In praising the works of the botanical illustrator Ferdinand Bauer (1760–1826), the celebrated writer Goethe made the comment below:
The former may feel the same inspiration as one of our great Low Country flower painters; but he is always at a disadvantage. The one had only to satisfy the lover of superficial beauty; the other has to give truth—and through truth, beauty. The one had the easy task of pleasing the garden lover; the other knows that the botanical accuracy of his work will be examined by a whole host of critical experts… —Johann Wolfgang von Goethe, 1817.

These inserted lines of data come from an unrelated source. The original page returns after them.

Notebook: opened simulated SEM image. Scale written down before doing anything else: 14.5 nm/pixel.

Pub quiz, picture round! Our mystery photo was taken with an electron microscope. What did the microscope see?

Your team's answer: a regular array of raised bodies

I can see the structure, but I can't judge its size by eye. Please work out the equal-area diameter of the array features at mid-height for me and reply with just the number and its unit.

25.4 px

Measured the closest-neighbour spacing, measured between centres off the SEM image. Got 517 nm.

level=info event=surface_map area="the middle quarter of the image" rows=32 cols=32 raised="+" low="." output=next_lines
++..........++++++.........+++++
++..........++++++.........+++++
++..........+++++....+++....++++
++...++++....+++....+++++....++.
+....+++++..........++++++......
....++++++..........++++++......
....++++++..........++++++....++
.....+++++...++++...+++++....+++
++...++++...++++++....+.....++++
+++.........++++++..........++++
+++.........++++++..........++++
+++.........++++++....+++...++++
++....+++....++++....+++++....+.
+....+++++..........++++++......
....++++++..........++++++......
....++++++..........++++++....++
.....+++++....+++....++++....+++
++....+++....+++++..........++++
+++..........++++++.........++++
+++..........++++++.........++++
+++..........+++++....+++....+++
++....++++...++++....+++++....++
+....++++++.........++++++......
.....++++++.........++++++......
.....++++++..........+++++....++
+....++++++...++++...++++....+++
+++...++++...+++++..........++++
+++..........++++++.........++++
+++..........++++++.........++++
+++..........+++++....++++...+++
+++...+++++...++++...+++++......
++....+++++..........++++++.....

“The former,” or “the one,” Goethe was referring to is the makers of seventeenth-century flower books (Fig. 1); whereas “the other” stands for Bauer, and to a lesser extent other botanical draughtsmen from the second half of the eighteenth century (Fig. 2). However, is Goethe’s critique on seventeenth-century flower book makers a fair one? Did the makers really have an easy task? And did the garden lovers really only care for the superficial beauty of the flowers, but not the science behind the plants? Or did the flower books, their makers, and their collectors simply have a different world view than that of Goethe on what botanical science was? Or, opting for a more neutral term, what botanical knowledge was?
More simply put, what kind of knowledge, aside from an appreciation of nature, do seventeenth-century flower books contain? This is one of the main questions I would like to answer with my PhD project, Everlasting Flowers Between the Pages, supported by the Netherlands Organisation for Scientific Research.
Fig. 1. Hans Simon Holtzbecker, leaves from the Gottorfer Codex, 1649–1659, watercolor (gouache) on parchment, National Gallery of Denmark, Copenhagen.
Fig. 2. Ferdinand Bauer, drawing for Flora Graeca (London: 1806–1840), watercolor on paper, Bodleian Libraries, Oxford.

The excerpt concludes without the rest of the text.